Is Politics Cowing, or it’s the Politicians?
Today I will quote a lot of people as I keenly consider what makes politics good or bad depending on what side of the valley you stand. Politics must be considered, it must be discussed, it must be scrutinized because deciding not do all the above is akin to burying your head in the sand and thinking the enemy is not seeing you.
We are nearing the 2022 general election. As the days go by, they come with mixed reaction especially on what expectations people have with whatever comes out of the voting in about a year from now. Yet Emma Goldman seems to have identified herself with a lot of us.
She was quoted having said, “If voting changed anything, they’d make it illegal.” In a layman language, we wake up after every election cycle to go vote not as a way of exercising our democratic right for progress, but because everybody is comfortable that nothing will change after all.

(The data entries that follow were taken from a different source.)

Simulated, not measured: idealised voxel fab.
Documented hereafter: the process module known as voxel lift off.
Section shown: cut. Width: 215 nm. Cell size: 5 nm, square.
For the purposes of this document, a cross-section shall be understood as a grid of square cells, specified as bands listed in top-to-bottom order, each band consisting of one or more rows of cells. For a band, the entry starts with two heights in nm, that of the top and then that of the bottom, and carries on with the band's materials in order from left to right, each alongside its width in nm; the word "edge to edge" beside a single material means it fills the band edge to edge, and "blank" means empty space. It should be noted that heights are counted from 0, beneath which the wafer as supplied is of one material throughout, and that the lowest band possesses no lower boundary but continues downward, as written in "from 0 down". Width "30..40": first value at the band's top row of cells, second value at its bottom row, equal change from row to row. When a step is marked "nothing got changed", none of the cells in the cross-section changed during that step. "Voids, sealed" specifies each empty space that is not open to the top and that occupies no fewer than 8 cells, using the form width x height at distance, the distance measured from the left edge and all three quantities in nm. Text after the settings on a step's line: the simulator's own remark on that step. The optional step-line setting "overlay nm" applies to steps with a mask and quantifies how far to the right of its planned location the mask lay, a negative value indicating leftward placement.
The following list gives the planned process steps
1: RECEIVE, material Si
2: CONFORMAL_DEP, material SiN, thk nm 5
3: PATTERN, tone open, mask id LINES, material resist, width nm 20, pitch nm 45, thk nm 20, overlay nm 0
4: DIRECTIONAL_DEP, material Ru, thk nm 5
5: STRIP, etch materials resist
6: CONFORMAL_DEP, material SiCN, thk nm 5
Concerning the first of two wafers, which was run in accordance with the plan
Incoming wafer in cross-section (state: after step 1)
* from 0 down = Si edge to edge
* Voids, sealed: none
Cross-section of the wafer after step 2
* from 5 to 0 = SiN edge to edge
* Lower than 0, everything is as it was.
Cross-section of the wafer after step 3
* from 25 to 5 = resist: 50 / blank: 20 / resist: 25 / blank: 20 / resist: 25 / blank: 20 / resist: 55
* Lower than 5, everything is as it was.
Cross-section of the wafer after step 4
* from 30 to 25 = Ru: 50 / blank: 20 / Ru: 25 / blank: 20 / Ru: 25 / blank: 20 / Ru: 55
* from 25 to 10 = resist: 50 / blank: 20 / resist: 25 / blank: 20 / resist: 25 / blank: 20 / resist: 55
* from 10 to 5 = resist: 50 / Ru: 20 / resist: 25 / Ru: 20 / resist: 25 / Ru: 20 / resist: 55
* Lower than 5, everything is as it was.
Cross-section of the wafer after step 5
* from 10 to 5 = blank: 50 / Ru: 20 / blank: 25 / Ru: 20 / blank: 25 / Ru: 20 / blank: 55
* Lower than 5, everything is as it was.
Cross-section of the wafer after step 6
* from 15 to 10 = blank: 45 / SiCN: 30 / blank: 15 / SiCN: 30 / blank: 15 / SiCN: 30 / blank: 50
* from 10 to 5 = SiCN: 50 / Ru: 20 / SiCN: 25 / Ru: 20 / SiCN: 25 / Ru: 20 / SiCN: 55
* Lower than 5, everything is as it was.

We have resorted to simply agreeing that more often, changing the forest doesn’t change the habit of the monkeys. They will always be monkeys; they were made to climb and go perching on branches. And you can agree that this is what we identify best with.
At this point we can agree that our cowing about politics has more to do with the politicians as it does with our politics. We vote to exercise what we think to be a legal right yet at the end of the day, we hear of systems at play and we wonder if ours is a roller-coaster of convenience.
Whatever Joseph Stalin said back in the day has remained relevant today as it was years back. To him it was, and I agreed partly that, ‘It is enough that the people know there was an election. The people who cast the votes decide nothing. The people who count the votes decide everything.”
Now that those who think this is what politics is all about, resort to defend what they think is a right stolen from them. To the extreme end, they think of violence as a way of purchasing that right and the dangers that get posed with that are often dire.
They do so in the gentleman-ship way of agreeing with Dante Alighieri who felt that the darkest places in hell are reserved for those who maintain their neutrality in times of moral crisis. For the fear of reserving their places in hell, they resort to take positions however dangerous on the very forefront by choosing to play it rough.
For those who are beginning to plant seeds of hatred among their people and also instigating crystals of violence, to them, slotting a place in hell is better taken care of by first taking the offensive side instead of taking the neutral side and finally ending there.
Politics is a dirty game as has been painted to us. Often than not, I wonder what makes it dirty given that there are three parties involved in playing the game. What does it take then to make it a dirty? As though that is not enough, I ask myself what role I play in the whole mix.
For something to be dirty, there needs to be mud, then there is the place or fabric that becomes dirty and then the person that makes something dirty either as virtue of use or simply due to accident. For us unfortunately, the dirty is more of a choice as opposed to an accident.
The electorate has been downgraded to become the mud and the place or fabric to be dirtied. The politicians have taken their permanent place in partaking the action of applying the mud on the electorate. We have been dirtied and when we think it is enough, the ideology gets changed and we find ourselves right in the mud again. Simply said, such is life.
So why exactly is it that we can’t find any confidence in our politics, our politicians and even in we ourselves? Everything has something to do with us. We the electorate. And the fact that we have over time accepted to sell our conscience to bad politics. Period.
In our politics, the bad do not get justice served on their plate nor are the good appreciated. You become a good politician, everything gets worked against you and you get served the opposite of what you could expect of a good person.
You do bad, you get praised and become an epitome of what “governance” looks like. Whether is good governance or bad, it is none of our business. There is a lot of glory with being the bad politician. So, at the end of the day, it is the politics, the so-called politicians and we the electorate.
Someone could wonder if it is better in other places, nay. Although in terms of maturity of other democracies, theirs is better than ours yet sometimes theirs is not perfect as well. But not in all aspects. Sometimes you find a democracy where the politicians are fair in a way and the electorate are very good as well as their systems being much better.
No wonder Milton Friedman said that if you put the federal government in charge of the Sahara Desert, in 5 years there’d be a shortage of sand. That is because it is a government run by politicians even though it has a near-perfect systems. To mean that at the end of the day, it will never be perfect but it can become better.
So, lets us agree that our politics and politicians and part of the electorate are cowing. Yet still, we should continue the civil movement in a more noble way with the hope that things will become better. Choosing to become a sound and morally mature electorate is the thing. In generations to come, maybe a generation would have come to epitomize true mature politics. For now, we have to pay the price of liberation.
Remember, “One of the penalties of refusing to participate in politics is that you end being governed by your inferiors,” Plato said. Maybe I add that refusing to participate in politics maturely, soberly and soundly could be our greatest undoing. But we still have a chance come 2022 and years to come.